| objectives
and mission
PPR is targeted towards the administrative and policy
implementation parts of government. The objective is to direct the
orientation of IT investments away from solely in-house and intergovernmental
concerns towards the external users. PPR identify three key users:
citiziens, companies and politicians. Clearly there is a need to
pursue also government centric applications.
Yet, PPR prompts government to abandon the internal
strategic orientation and replace this with an external strategic
orientation. The need for realigning the IT application is fuelled
the rapid diffusion of IT use and Internet access in governments
and among their users. The Lion's share of IT applications in government
is payroll systems, budgeting and planning application, word processing
and alike.
Although we do see a variety of front-end systems
emerging, most government do still not see this as their strategic
primary channel for digital communication. Consequently, websites
are being build lacking strategic visions on, for example, whether
the government want an increased service throughput, reduce the
costs associated with the case processing or providing increased
transparency with regards to case processing.
Four key elements comprise the objectives and mission of PPR.

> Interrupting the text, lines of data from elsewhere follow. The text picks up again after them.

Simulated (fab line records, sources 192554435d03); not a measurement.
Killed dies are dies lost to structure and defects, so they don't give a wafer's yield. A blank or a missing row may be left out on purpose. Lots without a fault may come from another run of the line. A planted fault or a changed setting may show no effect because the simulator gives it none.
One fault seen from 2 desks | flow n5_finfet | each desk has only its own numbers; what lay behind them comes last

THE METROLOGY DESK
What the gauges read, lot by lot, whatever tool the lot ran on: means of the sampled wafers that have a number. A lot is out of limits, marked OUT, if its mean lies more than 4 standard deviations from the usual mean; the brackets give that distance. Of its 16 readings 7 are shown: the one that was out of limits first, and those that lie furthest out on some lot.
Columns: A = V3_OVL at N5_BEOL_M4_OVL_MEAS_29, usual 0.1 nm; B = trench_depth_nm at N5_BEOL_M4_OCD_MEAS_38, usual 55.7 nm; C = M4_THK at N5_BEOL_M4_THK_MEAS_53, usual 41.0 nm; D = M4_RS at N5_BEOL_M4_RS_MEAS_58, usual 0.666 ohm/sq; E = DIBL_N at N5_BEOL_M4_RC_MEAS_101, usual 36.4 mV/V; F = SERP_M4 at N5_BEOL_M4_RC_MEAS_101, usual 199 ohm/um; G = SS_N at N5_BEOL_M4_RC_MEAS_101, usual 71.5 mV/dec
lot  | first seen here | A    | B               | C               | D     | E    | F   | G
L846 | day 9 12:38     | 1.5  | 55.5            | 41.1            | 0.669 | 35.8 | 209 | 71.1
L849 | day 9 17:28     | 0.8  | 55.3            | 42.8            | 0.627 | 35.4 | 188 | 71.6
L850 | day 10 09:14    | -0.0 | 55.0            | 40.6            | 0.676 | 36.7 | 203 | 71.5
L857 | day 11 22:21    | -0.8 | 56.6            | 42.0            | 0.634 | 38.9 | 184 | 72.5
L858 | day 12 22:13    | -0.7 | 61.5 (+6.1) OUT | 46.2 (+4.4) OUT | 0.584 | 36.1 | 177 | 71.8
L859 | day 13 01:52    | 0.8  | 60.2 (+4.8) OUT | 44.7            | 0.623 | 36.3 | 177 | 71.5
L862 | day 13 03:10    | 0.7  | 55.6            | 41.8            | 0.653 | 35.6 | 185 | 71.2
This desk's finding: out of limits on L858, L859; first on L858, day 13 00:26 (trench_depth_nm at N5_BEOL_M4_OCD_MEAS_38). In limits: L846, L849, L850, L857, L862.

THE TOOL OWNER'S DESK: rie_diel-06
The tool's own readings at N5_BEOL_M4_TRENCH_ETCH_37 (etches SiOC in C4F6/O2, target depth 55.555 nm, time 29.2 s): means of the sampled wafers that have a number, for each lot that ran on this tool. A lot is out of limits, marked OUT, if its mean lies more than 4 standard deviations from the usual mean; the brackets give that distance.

- IT needs to benefits customers of the public sector
- Evaluating IT applications, external criteria
on the exploitation
and impacts should be adopted
- IT needs to be guided by an explorative attitude
at all levels in
the organization
- IT should help balancing demand and supply, not
creating
imbalances or new means for gate-keeping
These four elements need to be at the agenda formulating,
implementing and living the e-government strategic visions.